I promised I would tell you a bit more about some of the fabulous children’s writers who appeared at Word Café with me. But before I do that, I have to put right a terrible oversight…
I woke up in the middle of the night last night and realised I had forgotten to mention something, or rather someone very important in my last post. Can you guess who?
Winnie the Pooh of course! Now the Winnie the Pooh story’s not about poo at all, but Pooh Bear himself has got to be the all-time most famous poo of all, and terribly lovable and funny to boot, so I was sorry that I had forgotten him.
But now that I’ve remembered him, I might just reread his story, and his second story The House at Pooh Corner, and also some of his poems, my favourite of which goes:
Wherever I am, there’s always Pooh,
There’s always Pooh and Me.
Whatever I do, he wants to do,
“Where are you going today?” says Pooh:
“Well, that’s very odd ‘cos I was too.
Let’s go together,” says Pooh, says he.
“Let’s go together,” says Pooh.
Do you know it? It’s called ‘Us Two’ and it’s from A.A. Milne’s book Now We Are Six. A.A. Milne is the author of all of the Winnie the Pooh books, but the stories will always belong to Pooh.
Speaking of authors, I had the good luck at the Word café festival to present a workshop with a very talented author called Andre Ngapo who also lives in Raglan, like me. Andre won the Sunday Star Short Story Competition in 2008 for his story ‘Te Pou’. The story isn’t a children’s story as such, but it is about a child. After that, Learning Media contacted Andre and he has been writing stories for the School Journal ever since. Keep an eye out for him. He has a story out this month, and several more in the pipeline.
I also did a reading with another clever Raglan local, Margery Fern. Although she was reading her books, Margery is the illustrator, rather than the author. The author is her sister Jennifer Somervell who lives in Oxford in Canterbury (they’re the ladies in the picture: Margery is on the left). Together they produce a series of picture books, called Tales From the Farm about their amazing childhood growing up on a farm in the Hawkes Bay.
There’s a funny one about their father blowing up the cowshed with gelignite (a true story) and another about an old truck that they had in shed, which is now the only working truck of its kind in the world. Their next one, Josephine, is about an amorous pig (I hate to think) and then they have a book planned about an eel hunt. Now I happen to love eeling (I don’t kill them; I just haul them up on a piece of string to get a closer look at them), so I’m really looking forward to that.

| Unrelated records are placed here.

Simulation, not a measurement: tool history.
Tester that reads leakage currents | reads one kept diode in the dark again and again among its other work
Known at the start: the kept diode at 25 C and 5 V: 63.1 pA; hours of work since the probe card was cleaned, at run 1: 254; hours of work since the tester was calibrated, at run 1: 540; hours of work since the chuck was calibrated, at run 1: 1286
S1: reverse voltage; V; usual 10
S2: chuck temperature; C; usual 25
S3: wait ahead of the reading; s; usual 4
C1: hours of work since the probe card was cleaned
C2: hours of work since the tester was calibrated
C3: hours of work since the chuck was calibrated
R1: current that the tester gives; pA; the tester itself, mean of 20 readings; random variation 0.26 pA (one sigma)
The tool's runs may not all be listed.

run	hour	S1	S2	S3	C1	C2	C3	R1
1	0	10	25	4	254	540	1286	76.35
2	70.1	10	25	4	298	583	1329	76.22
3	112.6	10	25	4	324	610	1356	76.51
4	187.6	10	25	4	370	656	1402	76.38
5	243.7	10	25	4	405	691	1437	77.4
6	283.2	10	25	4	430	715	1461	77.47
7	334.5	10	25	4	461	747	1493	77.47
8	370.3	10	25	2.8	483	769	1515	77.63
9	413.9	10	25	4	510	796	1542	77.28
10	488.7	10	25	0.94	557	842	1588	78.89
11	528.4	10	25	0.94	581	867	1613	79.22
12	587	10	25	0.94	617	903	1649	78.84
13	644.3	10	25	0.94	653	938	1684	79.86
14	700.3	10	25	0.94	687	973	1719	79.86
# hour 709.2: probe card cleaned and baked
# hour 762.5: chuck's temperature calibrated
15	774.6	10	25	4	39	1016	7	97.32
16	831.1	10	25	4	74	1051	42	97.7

The last children’s author who was there was Tui Allen. Tui doesn’t live in Raglan, but she lives in Te Pahu at the foot of Mount Pirongia, which is close by. Tui’s written lots of books for children, but her best known is probably Captain Clancy and the Flying Clothesline, about a city clothesline that escapes its city existence to live on a tropical island. Although Tui published it nearly 20 years ago, the story is still a favourite on National Radio’s story time.
For Word Café we asked all three of these wonderful storytellers what their advice was for aspiring writers and illustrators (that may be you). Here’s what they said:
Write from your experience, from what you know, where you’ve been — not necessarily physically — cover the emotional landscapes you’ve traversed. Write from the heart.
Practise, practise, practise! Team up with a writer, trial create a book together and just give it a go!
Find a great critique group. Either in the flesh or online. Make full use of it. Do your share of critiquing and develop trust within the group. Listen to them, especially their criticisms. The most important thing you want to hear is what’s wrong with your work – not what’s right with it.